Improper integral

[Jose.]

Hello everyone, I would really thank you for helping me with this integral;

\(\displaystyle \int_{0}^{\pi/4}{1/(\sqrt{cos2x})}\,dx\)

I have to establish its convergence and express its value as the Euler's Gamma function,

I rewrote the integrand as \(\displaystyle \int_{0}^{\pi/4}{1/(\sqrt{1-2sin^2x})}\,dx\),
then I did:

\(\displaystyle t=2sin^2x, dt=4sinxcosxdx ; dx=dt/\sqrt{8t-4t^2}\)

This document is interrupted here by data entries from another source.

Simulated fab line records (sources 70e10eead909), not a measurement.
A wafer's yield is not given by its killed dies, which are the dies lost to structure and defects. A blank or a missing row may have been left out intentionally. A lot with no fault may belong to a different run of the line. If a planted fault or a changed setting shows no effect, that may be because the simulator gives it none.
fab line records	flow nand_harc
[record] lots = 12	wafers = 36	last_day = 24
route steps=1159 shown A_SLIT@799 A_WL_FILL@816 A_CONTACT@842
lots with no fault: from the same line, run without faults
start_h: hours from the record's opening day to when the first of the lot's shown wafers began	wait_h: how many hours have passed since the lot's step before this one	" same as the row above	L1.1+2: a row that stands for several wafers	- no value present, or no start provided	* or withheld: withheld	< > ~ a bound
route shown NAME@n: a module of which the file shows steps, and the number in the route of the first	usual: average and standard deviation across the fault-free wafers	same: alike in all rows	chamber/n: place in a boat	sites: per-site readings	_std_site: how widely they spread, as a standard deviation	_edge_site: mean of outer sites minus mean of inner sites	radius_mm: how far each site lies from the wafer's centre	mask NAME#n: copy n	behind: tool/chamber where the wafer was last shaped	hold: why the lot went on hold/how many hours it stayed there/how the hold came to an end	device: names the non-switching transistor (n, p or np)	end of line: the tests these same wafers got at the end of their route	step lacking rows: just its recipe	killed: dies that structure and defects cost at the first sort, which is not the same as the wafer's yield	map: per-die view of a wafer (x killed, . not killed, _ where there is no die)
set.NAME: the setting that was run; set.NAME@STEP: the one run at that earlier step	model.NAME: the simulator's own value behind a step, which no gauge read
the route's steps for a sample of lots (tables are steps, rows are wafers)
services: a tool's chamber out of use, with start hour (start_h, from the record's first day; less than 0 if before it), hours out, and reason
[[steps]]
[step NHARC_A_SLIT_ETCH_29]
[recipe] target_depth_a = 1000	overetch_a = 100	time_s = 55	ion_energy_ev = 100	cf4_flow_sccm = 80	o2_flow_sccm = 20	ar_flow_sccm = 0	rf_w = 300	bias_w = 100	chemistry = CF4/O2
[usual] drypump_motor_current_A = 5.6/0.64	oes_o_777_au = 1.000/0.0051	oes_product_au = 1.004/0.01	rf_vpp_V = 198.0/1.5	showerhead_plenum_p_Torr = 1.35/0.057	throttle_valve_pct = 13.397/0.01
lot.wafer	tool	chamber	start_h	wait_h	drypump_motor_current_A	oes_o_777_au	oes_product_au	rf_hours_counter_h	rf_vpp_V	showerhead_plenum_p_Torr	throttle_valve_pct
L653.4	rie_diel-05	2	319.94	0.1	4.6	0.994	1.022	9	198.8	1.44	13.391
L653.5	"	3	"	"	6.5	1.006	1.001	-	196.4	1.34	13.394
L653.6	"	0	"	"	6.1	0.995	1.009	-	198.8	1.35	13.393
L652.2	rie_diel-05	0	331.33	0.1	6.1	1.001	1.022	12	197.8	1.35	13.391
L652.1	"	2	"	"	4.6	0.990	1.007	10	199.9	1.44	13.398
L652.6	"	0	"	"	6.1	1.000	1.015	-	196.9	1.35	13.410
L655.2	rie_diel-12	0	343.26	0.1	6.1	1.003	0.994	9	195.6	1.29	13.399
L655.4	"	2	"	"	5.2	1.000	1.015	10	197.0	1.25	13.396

and it turns out \(\displaystyle \int_{0}^{1}{(1-t)^{-1/2}(t-t^2/2)^{-1/2}}\,dx\)

I am not sure whether it is the right change or not and I do not know how to continue

I appreciate your attention.

 

[Deleted member 4993]

Hello everyone, I would really thank you for helping me with this integral

\(\displaystyle \int_{0}^{pi/4}{1/(\sqrt{cos2x})}\,dx\)

I have to establish its convergence and express its value as the Euler's Gamma function

I rewrote the integrand as \(\displaystyle \displaystyle \int_{0}^{\frac{\pi}{4}}\frac{dx}{\sqrt{1-2sin^2x}}\)
then I did:
\(\displaystyle t=2sin^2x, dt=4sinxcosxdx ; dx=dt/\sqrt{8t-4t^2}\)

and it turns out \(\displaystyle \displaystyle \int_{0}^{1}\frac{dt}{2\sqrt{(1-t)(2t-t^2)}}\ \) [-1/2 is the exponent (I could not write it right)]

I am not sure whether it is the right change or not and I do not know how to continue

I appreciate your attention

This is a very innocent looking nasty integration - involving elliptic function and gamma function.


integral_0^(pi/4) 1/sqrt(cos(2 x)) dx = (K(1/2))/sqrt(2)~~1.31103

Use wolframalpha.com to check.

 

[Jose.]

We have not seen the elliptic function in class so I think that is not what the exercise is asking

We have just seen examples that through changes of variables you transform the Beta function in a trigonometric integral and you can approximate it with the formula:


\(\displaystyle B(p,q)=(\Gamma(p))(\Gamma(q)/{(\Gamma(p+q))}\) where B(p,q) is the Euler's Beta function

Thank you very much for your answer

 

[DrPhil]

Hello everyone, I would really thank you for helping me with this integral;

\(\displaystyle \int_{0}^{\pi/4}{1/(\sqrt{cos2x})}\,dx\)

I have to establish its convergence and express its value as the Euler's Gamma function,

I rewrote the integrand as \(\displaystyle \displaystyle \int_{0}^{\pi/4}{1/(\sqrt{1-2sin^2x})}\,dx\),
then I did:

\(\displaystyle t=2sin^2x, dt=4sinxcosxdx ; dx=dt/\sqrt{8t-4t^2}\) Let's try a different substitution

First, have you proved the convergence of the improper integral? I had to look up how to do it. Consider

\(\displaystyle \displaystyle \lim_{h \to 0} \dfrac{h^\alpha}{\sqrt{1 - 2\ \sin^2(\pi/4 - h)}} \)

If you can find \(\displaystyle \alpha < 1\) for which this limit exists, then the integral does converge. Because the sin^2 is multiplied by 2, this integral will NOT converge if the upper limit is greater than pi/4. It looks like an elliptic integral of the first kind, but is not because \(\displaystyle k^2 < 1\) is not satisfied.

In general (?) the substitution t = sinx will switch between trigonometric and power forms:
\(\displaystyle t = \sin x\),......\(\displaystyle dt = \cos x\ dx\),......\(\displaystyle dx = \dfrac{dt}{\sqrt{1 - t^2}}\)

\(\displaystyle \displaystyle \int_0^{1/\sqrt{2}} \dfrac{dt}{\sqrt{1 - t^2}\ \sqrt{1 - 2t^2}} \)

Again, that looks like an elliptical integral of the first kind, EXCEPT \(\displaystyle k^2 = 2 > 1\). Can you make the factors in the denominator look like \(\displaystyle \Gamma(p)\Gamma(q)/\Gamma(p+q)\) ?
Or anything else related to Euler functions?

Good Luck!